The Badlands Hold Me as I Grieve

Photographs and Text by Rebecca Norris Webb

Ms. Norris Webb’s books include “My Dakota” and “A Difficulty Is a Light.”

I have a kind of game I play with grief, imagining the birds I see are the people I’ve lost.

When my identical twin brothers died unexpectedly — one to heart failure 20 years ago, one to suicide more recently — words deserted me in those first days of grief. I found, though, that if I could get out the door with my camera and into a landscape that called to me, I thankfully could still photograph.

For me, that landscape is South Dakota, where I moved with my father, mother and younger sister when I was 15 years old and where my parents lived for more than 50 years.

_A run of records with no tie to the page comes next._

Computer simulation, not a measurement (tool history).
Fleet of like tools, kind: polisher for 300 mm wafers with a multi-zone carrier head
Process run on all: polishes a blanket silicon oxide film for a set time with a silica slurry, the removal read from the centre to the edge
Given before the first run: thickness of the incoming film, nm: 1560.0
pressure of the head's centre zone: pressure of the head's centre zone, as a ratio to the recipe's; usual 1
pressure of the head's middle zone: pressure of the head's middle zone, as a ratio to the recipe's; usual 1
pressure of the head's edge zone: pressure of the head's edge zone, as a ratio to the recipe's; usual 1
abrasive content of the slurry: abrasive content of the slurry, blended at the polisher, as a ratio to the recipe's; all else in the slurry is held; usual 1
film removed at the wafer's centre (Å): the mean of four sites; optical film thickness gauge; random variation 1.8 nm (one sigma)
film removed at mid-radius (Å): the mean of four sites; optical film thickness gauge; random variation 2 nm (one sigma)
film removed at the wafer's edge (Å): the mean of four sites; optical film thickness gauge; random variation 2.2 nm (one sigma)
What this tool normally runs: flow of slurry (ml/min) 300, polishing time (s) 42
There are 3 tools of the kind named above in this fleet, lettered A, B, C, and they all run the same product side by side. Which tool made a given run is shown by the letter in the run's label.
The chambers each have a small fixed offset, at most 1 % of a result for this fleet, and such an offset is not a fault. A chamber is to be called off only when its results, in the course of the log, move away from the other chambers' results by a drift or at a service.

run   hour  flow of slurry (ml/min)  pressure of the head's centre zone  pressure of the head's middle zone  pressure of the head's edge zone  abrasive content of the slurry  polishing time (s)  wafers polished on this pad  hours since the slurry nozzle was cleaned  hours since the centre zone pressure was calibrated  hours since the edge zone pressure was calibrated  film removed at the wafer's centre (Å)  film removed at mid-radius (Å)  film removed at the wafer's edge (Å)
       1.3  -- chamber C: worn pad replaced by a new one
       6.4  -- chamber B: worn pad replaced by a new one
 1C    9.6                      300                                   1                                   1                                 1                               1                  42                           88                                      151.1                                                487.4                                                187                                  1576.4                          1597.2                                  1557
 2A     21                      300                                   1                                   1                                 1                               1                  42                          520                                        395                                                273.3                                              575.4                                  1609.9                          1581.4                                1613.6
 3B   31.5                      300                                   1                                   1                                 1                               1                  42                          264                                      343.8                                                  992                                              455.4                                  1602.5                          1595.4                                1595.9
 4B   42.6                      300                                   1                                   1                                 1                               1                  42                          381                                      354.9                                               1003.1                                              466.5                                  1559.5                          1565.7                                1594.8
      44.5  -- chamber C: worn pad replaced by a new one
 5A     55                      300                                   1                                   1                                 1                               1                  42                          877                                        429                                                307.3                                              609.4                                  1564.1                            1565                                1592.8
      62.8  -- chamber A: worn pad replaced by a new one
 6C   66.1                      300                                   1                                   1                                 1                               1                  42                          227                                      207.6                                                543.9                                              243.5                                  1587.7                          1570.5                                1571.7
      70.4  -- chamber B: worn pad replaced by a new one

My brother Dave is a belted kingfisher (shared quirky fashion sense); his twin, Mike, is a Townsend’s solitaire (complicated yet unforgettable song). Seeing either of these species while out birding in South Dakota makes me smile — that same half-smile of my brothers’ that often accompanied their gently teasing senses of humor.

A year ago, my father died at home weeks shy of his 105th birthday. As much as you might imagine that you’re prepared for a parent’s death, you never really are.

What bird should a father be? In particular, what bird should Dad be, a family doctor of few words who taught me how to look closely at the natural world and who shared my love of raptors, grassland birds and songbirds, especially cedar waxwings.